Developers say it’s much cheaper to spruce up an old building than erect a new one. Demand is also high among homeowners.

“Nobody wants to live like their neighbour,” says Bob Rennie of Rennie Marketing Systems. “(A retro condo) is something different.”

Rennie, whose firm sold market condos in the Woodward’s department store mixed-use redevelopment on the Downtown East Side, says a heritage building’s appeal is all about character. Municipal policies, he adds, will be critical to maintaining developers’ interest in rejuvenating heritage buildings. 

“You can’t take (heritage buildings) away, so as long as the bonus and structure is in place, it incentivizes the developer to do it,” says Rennie. “But with today’s construction costs, we’re going to see that market slowing down, too.” 

However, the slowdown looks like it will arrive slowly – as long as there is adequate supply of properties to redevelop. 

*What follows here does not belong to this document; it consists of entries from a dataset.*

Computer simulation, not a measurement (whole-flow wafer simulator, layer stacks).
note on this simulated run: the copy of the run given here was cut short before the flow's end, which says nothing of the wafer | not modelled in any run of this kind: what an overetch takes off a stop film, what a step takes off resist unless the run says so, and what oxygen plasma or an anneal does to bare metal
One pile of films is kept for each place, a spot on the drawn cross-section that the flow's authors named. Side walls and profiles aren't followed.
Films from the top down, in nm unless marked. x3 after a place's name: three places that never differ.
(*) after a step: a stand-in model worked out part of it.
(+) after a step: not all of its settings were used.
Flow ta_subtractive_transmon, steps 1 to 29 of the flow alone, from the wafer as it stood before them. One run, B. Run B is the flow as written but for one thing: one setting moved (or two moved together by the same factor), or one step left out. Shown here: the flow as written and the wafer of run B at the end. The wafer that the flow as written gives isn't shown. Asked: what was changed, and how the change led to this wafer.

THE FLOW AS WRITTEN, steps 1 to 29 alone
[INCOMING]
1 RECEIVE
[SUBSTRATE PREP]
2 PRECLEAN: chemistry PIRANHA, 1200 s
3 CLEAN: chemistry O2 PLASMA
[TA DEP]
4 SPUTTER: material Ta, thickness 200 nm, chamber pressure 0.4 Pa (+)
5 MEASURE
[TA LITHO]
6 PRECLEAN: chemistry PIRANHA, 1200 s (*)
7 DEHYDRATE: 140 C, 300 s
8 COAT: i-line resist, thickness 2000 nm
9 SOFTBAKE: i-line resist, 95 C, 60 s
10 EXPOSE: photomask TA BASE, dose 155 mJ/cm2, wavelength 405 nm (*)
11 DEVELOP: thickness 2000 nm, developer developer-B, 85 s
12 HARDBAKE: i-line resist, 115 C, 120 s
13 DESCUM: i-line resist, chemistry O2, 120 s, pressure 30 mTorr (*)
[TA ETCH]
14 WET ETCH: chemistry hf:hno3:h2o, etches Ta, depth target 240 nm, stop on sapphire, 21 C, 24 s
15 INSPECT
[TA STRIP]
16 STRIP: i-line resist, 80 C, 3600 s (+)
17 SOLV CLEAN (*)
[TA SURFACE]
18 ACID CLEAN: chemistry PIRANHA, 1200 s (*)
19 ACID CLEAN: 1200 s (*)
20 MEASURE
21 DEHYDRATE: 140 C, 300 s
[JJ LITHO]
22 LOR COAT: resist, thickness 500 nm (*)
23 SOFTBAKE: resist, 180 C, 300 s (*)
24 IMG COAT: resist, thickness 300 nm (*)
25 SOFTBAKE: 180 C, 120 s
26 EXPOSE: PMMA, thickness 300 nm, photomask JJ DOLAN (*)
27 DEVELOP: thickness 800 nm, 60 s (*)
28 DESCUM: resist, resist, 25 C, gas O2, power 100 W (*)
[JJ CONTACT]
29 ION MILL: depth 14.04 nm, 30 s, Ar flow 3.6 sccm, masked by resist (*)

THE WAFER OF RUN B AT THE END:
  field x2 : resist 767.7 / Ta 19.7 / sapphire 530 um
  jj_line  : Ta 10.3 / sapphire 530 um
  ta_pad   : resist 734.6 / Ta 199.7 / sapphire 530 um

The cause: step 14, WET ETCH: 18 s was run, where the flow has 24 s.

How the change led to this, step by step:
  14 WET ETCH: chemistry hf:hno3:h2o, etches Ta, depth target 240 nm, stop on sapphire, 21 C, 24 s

Ward McAllister, the Urban Development Institute’s national president, says the City of Vancouver’s heritage advisory panel is doing a fantastic job of providing an inventory of heritage buildings and encouraging developers to maintain and recycle them. 

“All you have to do is drive through Yaletown and Gastown and wait to see what happens on the Downtown East Side,” says McAllister. “There is a huge amount of acquisitions going on down there right now and that whole area, all of those heritage buildings, will be re-claimed and re-formed and will be fantastic contributors to the overall community.” 

He adds there is massive developer appeal because heritage-building redevelopers know the market and the costs involved. 

But McAllister, also president and CEO of Vancouver-based Ledingham McAllister, a residential, industrial, office and commercial developer, says heritage building redevelopment is not for everyone. “It really is a very segregated market to a very specialized group,” he says. 

Robert Fung of the Vancouver-based Salient Group and Rick Ilich of Richmond-based Townline Homes Inc., are two developers who are taking the specialization test. 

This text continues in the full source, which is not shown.